“I get one day where I can gloat about it, and you all get upset,” Klaber, 43, an apartment building manager, said of his largely liberal circle of friends, who were not amused. Instead, they were crestfallen that a special counsel investigation had, according to the Justice Department, found no coordination between President Donald Trump’s campaign and Russia’s election meddling.
For almost two years, Trump’s fiercest supporters echoed his attacks against the inquiry, led by former FBI Director Robert Mueller, as a “witch hunt” that should be shut down. “No collusion” became their rallying cry, and they sided with congressional Republicans whose efforts to discredit Mueller had divided Republican lawmakers.

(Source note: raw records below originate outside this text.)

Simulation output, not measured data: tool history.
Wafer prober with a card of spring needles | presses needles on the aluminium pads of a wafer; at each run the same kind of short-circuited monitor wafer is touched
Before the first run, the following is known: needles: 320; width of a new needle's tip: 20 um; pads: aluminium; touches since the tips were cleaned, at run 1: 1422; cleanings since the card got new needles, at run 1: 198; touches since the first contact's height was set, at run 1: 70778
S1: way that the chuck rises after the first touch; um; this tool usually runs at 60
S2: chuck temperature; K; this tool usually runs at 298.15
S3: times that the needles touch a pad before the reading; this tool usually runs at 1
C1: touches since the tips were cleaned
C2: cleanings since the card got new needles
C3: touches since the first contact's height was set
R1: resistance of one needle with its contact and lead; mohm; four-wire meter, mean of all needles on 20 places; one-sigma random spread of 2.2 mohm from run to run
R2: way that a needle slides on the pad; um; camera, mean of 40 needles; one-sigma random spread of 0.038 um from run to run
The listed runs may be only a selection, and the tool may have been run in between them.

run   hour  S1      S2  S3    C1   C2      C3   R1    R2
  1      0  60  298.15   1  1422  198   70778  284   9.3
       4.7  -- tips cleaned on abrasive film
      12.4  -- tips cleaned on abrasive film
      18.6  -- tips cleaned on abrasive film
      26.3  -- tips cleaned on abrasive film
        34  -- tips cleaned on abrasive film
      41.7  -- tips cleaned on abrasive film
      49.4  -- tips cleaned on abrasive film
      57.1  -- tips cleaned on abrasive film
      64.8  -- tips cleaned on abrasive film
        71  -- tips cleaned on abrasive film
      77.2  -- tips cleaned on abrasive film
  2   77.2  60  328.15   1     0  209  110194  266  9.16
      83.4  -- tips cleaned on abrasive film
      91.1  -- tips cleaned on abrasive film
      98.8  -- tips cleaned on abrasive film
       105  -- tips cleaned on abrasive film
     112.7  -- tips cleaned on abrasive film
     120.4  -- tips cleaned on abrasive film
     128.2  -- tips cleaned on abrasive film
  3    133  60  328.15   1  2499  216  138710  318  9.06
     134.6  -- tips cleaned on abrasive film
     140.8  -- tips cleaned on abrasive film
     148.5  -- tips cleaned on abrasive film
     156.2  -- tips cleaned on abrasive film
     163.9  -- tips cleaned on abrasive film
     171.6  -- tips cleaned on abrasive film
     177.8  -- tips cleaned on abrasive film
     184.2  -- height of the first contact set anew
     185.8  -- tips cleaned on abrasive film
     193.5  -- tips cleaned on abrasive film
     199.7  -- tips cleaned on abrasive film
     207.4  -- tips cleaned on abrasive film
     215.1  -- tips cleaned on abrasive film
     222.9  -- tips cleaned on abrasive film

Some conservatives said they decided months or years ago that there could have been no collaboration between the Trump campaign and Moscow.
Over the weekend, they rejoiced.
“It’s just sad it had to happen,” said Joseph, 47, a stay-at-home mother who helped organize the Manhattan rally and also helped plan a 2017 “March Against Shariah” in Syracuse. “If the Democrats don’t stop investigating him, they are going to shoot themselves in the foot. If they keep going, they’re going to be defeated.”
Since Mueller was appointed in 2017, conservative Americans have run advertisements against the special counsel. Others signed petitions demanding his firing.
But by the time the initial rush of relief and vindication faded after Attorney General William Barr announced a summary of the special counsel’s findings on Sunday, Mueller was an afterthought to many of Trump’s fans. Instead, they shifted their anger to Democratic politicians, career government officials and the news media they said they blame for trying to drag down the president.
“The problem was not the special counsel,” the Rev. Robert Jeffress, the senior pastor of First Baptist Dallas and one of Trump’s most fervent evangelical supporters, said Tuesday. “The problem was the provision that allowed the special counsel unlimited time and money and power to make an investigation that did not have a solid foundation behind it.”
He said he expected Trump to “talk quite a bit about this.”
“I think, frankly, the Democrats have handed him a weapon for 2020,” Jeffress said. “I think the unfairness of this investigation, the attempt to overturn the 2016 election is going to energize the president’s base like no one can possibly imagine.”
Indeed, many conservatives said Mueller’s report only helped to confirm their disdain for the news media (“fake news,” they said) and for the multiple, ongoing investigations of the president and his businesses, which they have brushed aside as more hoaxes.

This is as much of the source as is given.